Google, the United States-based technology company, and a group of African research and community organisations have launched a new project aimed at helping more Africans benefit from voice-driven technology in their own languages.
The project, announced in Accra, Ghana’s capital, on Monday, 2 February 2026, is called WAXAL. It is described as a large, openly accessible speech dataset designed to support research and help developers build more inclusive Artificial intelligence (AI) tools.
Okay News reports that the dataset is meant to reduce a major gap in speech data for African languages, a shortage that has made it difficult to build voice assistants, speech-to-text tools, and other voice-enabled services for many communities across the continent.
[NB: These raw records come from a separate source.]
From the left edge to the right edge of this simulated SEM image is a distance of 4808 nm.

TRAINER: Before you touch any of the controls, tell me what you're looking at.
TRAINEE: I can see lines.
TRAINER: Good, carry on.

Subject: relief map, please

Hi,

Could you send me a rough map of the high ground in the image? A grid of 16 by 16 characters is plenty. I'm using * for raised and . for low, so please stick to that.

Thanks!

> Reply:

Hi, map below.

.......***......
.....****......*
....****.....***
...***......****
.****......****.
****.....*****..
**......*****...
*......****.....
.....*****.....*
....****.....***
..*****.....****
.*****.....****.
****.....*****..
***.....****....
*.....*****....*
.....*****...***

The organisers said WAXAL is designed to support more than 100 million speakers by providing foundational speech data for 21 languages spoken across Sub-Saharan Africa, a region of Africa located south of the Sahara Desert. They explained that while voice technologies have become common in many parts of the world, the limited availability of high-quality speech recordings and transcripts has slowed similar progress for most of Africa’s more than 2,000 languages.
According to the announcement, the dataset was developed over three years with funding from Google. It includes about 1,250 hours of transcribed natural speech, which is important for training and testing speech recognition systems. It also contains more than 20 hours of high-quality studio recordings intended to support the creation of clearer, more natural synthetic voices.
Aisha Walcott-Bryant, the Head of Google Research Africa, said the long-term goal is to help Africans build technology that works for their communities and economies.
“The ultimate impact of WAXAL is the empowerment of people in Africa,” she said. She added that the dataset is meant to provide a foundation for students, researchers, and entrepreneurs to develop tools in their own languages, and that Google expects innovators to use it for education-focused products and voice-enabled services that can create economic opportunities.
The organisations behind the project also said the work was designed to be built by and for African communities. They explained that African academic and community partners led the data collection process, with technical guidance from Google specialists, and that the partner institutions will retain full ownership of the data as part of an approach meant to support more equitable partnerships in AI development.
Among the partners named were Makerere University, one of Uganda’s leading public universities based in Kampala, Uganda’s capital; the University of Ghana, a major public university in Accra; and Digital Umuganda, a Rwanda-based community organisation involved in technology and civic initiatives.
The dataset covers the following languages: Acholi, Akan, Dagaare, Dagbani, Dholuo, Ewe, Fante, Fulani (Fula), Hausa, Igbo, Ikposo (Kposo), Kikuyu, Lingala, Luganda, Malagasy, Masaaba, Nyankole, Rukiga, Shona, Soga (Lusoga), Swahili, and Yoruba.